Kothagudem-Sathupalli rail line by Feb.

SCCL clears its share of cost

December 03, 2021 08:55 pm | Updated 08:55 pm IST - HYDERABAD

Singareni Collieries Company Ltd. (SCCL) has handed over a cheque of ₹62.17 crore to South Central Railway for timely completion of the Kothagudem-Sathupalli railway line taking the total share of its investment for constructing the new line to ₹618.55 crore. The line is expected to be completed by February next.

The new rail line would not only save costs for the coal company but would also be an environment-friendly measure as taking the coal produced in the Sathupalli area mines to Rudrampur coal handling plant (CHP) located 70 km away by lorries every day was causing dust and noise pollution to the habitations on the way.

According to the SCCL officials, about 30,000 tonnes of coal are being transported by road from the mines to the CHP every day and the completion of 53 km long Sathupalli-Kothagudem line would bring down the transportation costs as well as pollution.

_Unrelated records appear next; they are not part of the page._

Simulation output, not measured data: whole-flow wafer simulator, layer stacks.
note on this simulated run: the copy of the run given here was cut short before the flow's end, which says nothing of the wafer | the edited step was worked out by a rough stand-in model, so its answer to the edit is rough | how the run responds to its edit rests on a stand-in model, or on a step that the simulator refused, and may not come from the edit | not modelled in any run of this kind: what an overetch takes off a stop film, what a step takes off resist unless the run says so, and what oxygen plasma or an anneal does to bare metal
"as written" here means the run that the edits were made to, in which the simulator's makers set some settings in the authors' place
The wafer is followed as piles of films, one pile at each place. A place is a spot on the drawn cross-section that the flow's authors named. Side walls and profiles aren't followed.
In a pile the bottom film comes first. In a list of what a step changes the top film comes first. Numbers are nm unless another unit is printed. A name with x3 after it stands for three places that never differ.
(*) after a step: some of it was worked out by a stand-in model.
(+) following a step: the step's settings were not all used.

The cheque was handed over to SCR General Manager Gajanan Mallya here on Friday by Executive Director (Coal Movement) J. Allwyn, General Manager (Marketing) K. Suryanarayana and GM (Civil) Ramesh Babu.

The SCCL officials requested SCR to complete the rail line at the earliest and help make coal transportation easy. The SCR GM assured of completing the work by February. The railway line was taken up four years back with a revised cost of ₹927 crore, including ₹618.55 crore share to be borne by SCCL and the remaining ₹309.3 crore by the Railways.

By handing over the ₹62.17 crore cheque, the SCCL has paid the entire amount of its share for the rail line construction.

Use of machinery

Meanwhile, at a review meeting held on Friday over the performance of CHPs and machinery, particularly mechanised shovels, directors of the company S. Chandrasekhar, N. Balaram and D. Satyanarayana Rao said reaching production target of 70 million tonnes was possible only with the increased use of machinery. They suggested use of machinery from a maximum of 14 hours now to 18 hours a day.

They wanted the officials to improve the removal of overburden to at least 2 lakh cubic meters every day with the help of mechanised shovels. The directors also had a meeting with lorry transporters’ representatives and told them not to have any interruptions as the company had already changed the charges formula linked to the fluctuation of diesel prices.